I woke up the next morning with the alarm, hadn’t slept well but had to get my son ready for school and me for work. Rob got up a bit later, had a coffee, wouldn’t eat anything and literally looked like death warmed over. His eyes were all puffy from crying, very red and sunken. I noticed once again how much weight he’d lost and how taut his skin was over his bone structure. He looked like a shadow of the man I knew.
I noticed the door to the basement was slightly ajar and I always kept it closed so my dog didn’t go down there. I realized then that Rob must have been up in the night searching once again for the shotgun I’d hidden and I was infuriated all over again. I beat myself up for being so stupid as to trust he’d not do this again, that I trusted him to behave and just be grateful for having a hot meal, a bath and a shoulder to cry on. My son was just about ready to go to school and I was to drop him off, but I knew I couldn’t leave Rob unattended in my house and had the horrid task of telling him so.

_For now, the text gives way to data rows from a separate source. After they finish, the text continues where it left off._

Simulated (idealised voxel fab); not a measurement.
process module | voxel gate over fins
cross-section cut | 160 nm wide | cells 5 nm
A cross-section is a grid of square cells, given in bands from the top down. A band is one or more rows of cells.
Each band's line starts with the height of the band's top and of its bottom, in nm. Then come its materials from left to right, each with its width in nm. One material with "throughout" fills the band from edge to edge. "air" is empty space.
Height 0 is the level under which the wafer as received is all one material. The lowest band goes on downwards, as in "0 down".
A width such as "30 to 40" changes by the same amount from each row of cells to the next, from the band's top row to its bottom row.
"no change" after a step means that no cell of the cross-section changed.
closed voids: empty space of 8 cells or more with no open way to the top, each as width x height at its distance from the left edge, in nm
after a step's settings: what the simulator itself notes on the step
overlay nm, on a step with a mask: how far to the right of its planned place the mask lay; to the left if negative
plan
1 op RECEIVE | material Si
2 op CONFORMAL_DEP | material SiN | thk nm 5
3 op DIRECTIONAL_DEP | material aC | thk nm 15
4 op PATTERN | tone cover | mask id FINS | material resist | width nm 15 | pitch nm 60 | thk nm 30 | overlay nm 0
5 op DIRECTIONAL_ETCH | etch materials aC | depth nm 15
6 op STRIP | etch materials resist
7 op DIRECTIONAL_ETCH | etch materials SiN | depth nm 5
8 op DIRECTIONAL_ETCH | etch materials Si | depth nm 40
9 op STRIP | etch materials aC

I took my son to school but came right back home again. Driving back home I was dreading what I had to say, but rehearsed it in my head. I told Rob I knew he’d been looking for the shotgun during the night. He denied it, and then I pointed out that the basement door was ajar. He then admitted yes he’d been looking for it but hadn’t been able to find it. I told him I couldn’t trust him anymore at all, not in my home definitely and that he would have to leave so I could put the alarm on and know he can’t have access.
It truly did break my heart doing this, I loved Rob but knew I couldn’t trust or predict what he might do and that I must be strong and carry through. Rob looked absolutely devastated that I’d told him I couldn’t trust him in my home, our home, but he did leave at 12:30pm and I guess went back to the boat.
On Wednesday, December 20th our friend came over to pick up the shotgun after work. I talked to our friend about all that had gone down. He was astonished that Rob was falling apart and he had been in touch with Rob mostly by phone, but had visited him a few times on the boat too. This was someone we’d been friends with for almost 30 years, he was one of the few friends who had been through thick and thin with us, through the car phase, and now had also transitioned over to our boating life too. We had “land” friends and “boating” friends and never did the two groups mix well.
He was very worried about Rob, had told Rob he was making a huge mistake by destroying our marriage, but he also said it was like Rob was on a mission and wouldn’t listen. We reminisced a bit and both agreed neither of us could have ever imagined this was how it would all turn out. I realized too that even though I considered this man my friend too, in fact he was Rob’s friend and he’d not let me know what was going on either.
I made a mental note of that, knew that it hurt, but somehow was also glad that Rob did at least have one good friend. He left with the shotgun and I felt relieved it was out of the house. If Rob was going to kill himself, it was not going to be with guns. I don’t know why that was so important to me, but it was. Mostly I thought of what devastation it would cause and that anyone finding him should he follow through, would be horrified. Horrid thoughts and concerns to have – but they were real.